What is the job of a Glacier National Park ranger? Is it to help provide visitors with a memorable vacation experience?

Is it to be gracious and courteous to all who visit?

Or is it to use their loud speaker a half-mile away from a bear jam, screaming at the visitors to get back in their cars? One ranger seems to enjoy turning the Many Glacier area from a quiet, majestic place, into an obnoxious loud carnival atmosphere.

Is their job to fill their shot gun with cracker shells and blast a grizzly sleeping on the shore of Lake Sherburne after first throwing a rock at the grizzly? When a ranger throws a rock at a bear, that’s such a poor example for the park visitors to witness. There were dozens of visitors standing on the road 200 yards away watching in disbelief.

Is it to blast cracker shells at most bears that get within photographic range from the road, to prevent those visitors from getting the unforgettable experience of watching a bear?

Is their job to ask a visitor sitting at the dam on the Many Glacier road why he’s sitting there and is he a terrorist? Is that what their job is?

Some rangers seem to lose sight of the fact that thousands of people work very hard all year long in order to enjoy their vacations. For many people, saving enough money to come to Glacier is a big deal for them.

And most of these people want to see bears, especially grizzlies.

If these rangers don’t like dealing with people, should the park find those who do enjoy dealing with visitors and wildlife in a kind manner?
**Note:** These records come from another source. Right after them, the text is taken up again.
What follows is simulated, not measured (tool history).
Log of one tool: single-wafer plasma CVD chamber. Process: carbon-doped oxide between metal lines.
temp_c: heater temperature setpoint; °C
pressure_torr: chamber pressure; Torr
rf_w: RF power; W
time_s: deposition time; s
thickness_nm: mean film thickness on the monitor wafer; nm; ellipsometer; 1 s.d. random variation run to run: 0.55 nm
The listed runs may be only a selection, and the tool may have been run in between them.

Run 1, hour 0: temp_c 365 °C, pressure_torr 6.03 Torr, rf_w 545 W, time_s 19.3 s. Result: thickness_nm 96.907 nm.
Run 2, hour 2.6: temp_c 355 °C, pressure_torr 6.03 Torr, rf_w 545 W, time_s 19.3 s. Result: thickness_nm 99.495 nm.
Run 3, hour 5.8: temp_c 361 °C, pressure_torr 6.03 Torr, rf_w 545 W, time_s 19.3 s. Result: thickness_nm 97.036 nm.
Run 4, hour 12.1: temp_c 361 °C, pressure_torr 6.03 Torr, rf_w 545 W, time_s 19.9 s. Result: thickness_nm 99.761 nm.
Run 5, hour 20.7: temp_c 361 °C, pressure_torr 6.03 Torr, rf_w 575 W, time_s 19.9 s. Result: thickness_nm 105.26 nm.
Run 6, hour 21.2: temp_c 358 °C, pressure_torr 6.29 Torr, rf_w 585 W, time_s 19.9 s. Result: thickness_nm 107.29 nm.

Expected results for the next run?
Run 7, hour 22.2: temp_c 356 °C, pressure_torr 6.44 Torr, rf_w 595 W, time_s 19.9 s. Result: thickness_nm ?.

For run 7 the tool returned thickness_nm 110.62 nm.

For some visitors this is a once a year experience, and for others only once in a lifetime. A few years ago I was standing on the porch of the Swiftcurrent Motor Inn looking back at the mountain and I showed a bear to a man from another country.

He said to me, “I’m 80 years old, I’ve never seen a bear until now and I am so happy.”

Blasting cracker shells from a shotgun at a sleeping grizzly and using a loud speaker to scream at visitors is not what people expect in their beloved national park.

I know it’s hard dealing with the public, but the rangers knew this when they took the job.

Glacier should be a quiet, serene place, not a carnival. Blasting cracker shells from a shotgun at any bear that gets within view of the road, isn’t fair to park visitors.

People don’t come to the east side of Glacier to see the purple knapweed, they come to see bears.